The specific perspective that he discusses is the universal silence of the British intelligentsia during the 1800s on the genocidal policies of their empire. (As an aside, the British have done a marvelous job of covering up the brutality of their empire, at the cost of well over 100 million dead though both violence and indifference.*
What, you thought you were safe? You’d get through the big “Cancel Culture” war without me popping off?
No such luck.
Public morality should be pretty simple. When an oppressed group gets enough power to make its oppressors behave, they will do so — and they should.
The real problem, the kind of thing that would make De Niro in Casino groan, “Amateur night!”, starts when people imagine that they can stop immoral behavior by policing immoral characters, phrases, or scenes in literature.

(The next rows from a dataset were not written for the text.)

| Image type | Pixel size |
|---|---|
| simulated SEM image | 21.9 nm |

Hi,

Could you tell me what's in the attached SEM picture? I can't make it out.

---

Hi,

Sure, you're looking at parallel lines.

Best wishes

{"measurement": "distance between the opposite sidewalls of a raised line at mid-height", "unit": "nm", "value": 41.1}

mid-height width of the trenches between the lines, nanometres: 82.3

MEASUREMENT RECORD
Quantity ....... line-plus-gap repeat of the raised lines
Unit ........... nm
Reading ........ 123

They’re looking for the wrong thing. They’re sniffing for depictions of immorality, when they should be scanning the silences, the evasions.
There’s a very naïve theory of language at work here, roughly: “if people speak nicely, they’ll act nicely” — with the fatuous corollary, “If people mention bad things, they must like bad things.”
The simplest refutation of that is two words: Victorian Britain.
Victorian Britain carried out several of the biggest genocides in human history. It was also a high point of virtuous literature.
Because they were smart about language. They didn’t rant about the evil of their victims or gloat about massacring them, at least not in their public writings. They wrote virtuous novels, virtuous poems. And left a body count which may well end up the biggest in world history.
Open genocidal ranting is small-time stuff compared to the rhetorical nuke perfected by Victoria’s genocidaires: silence. The Victorian Empire was the high point of this technology, which is why it still gets a pass most of the time. Even when someone takes it on and scores a direct hit, as Mike Davis did in his book Late Victorian Holocausts, the cone of Anglosphere silence contains and muffles the explosion. Which is why Late Victorian Holocausts is Davis’s only book that didn’t become a best-seller.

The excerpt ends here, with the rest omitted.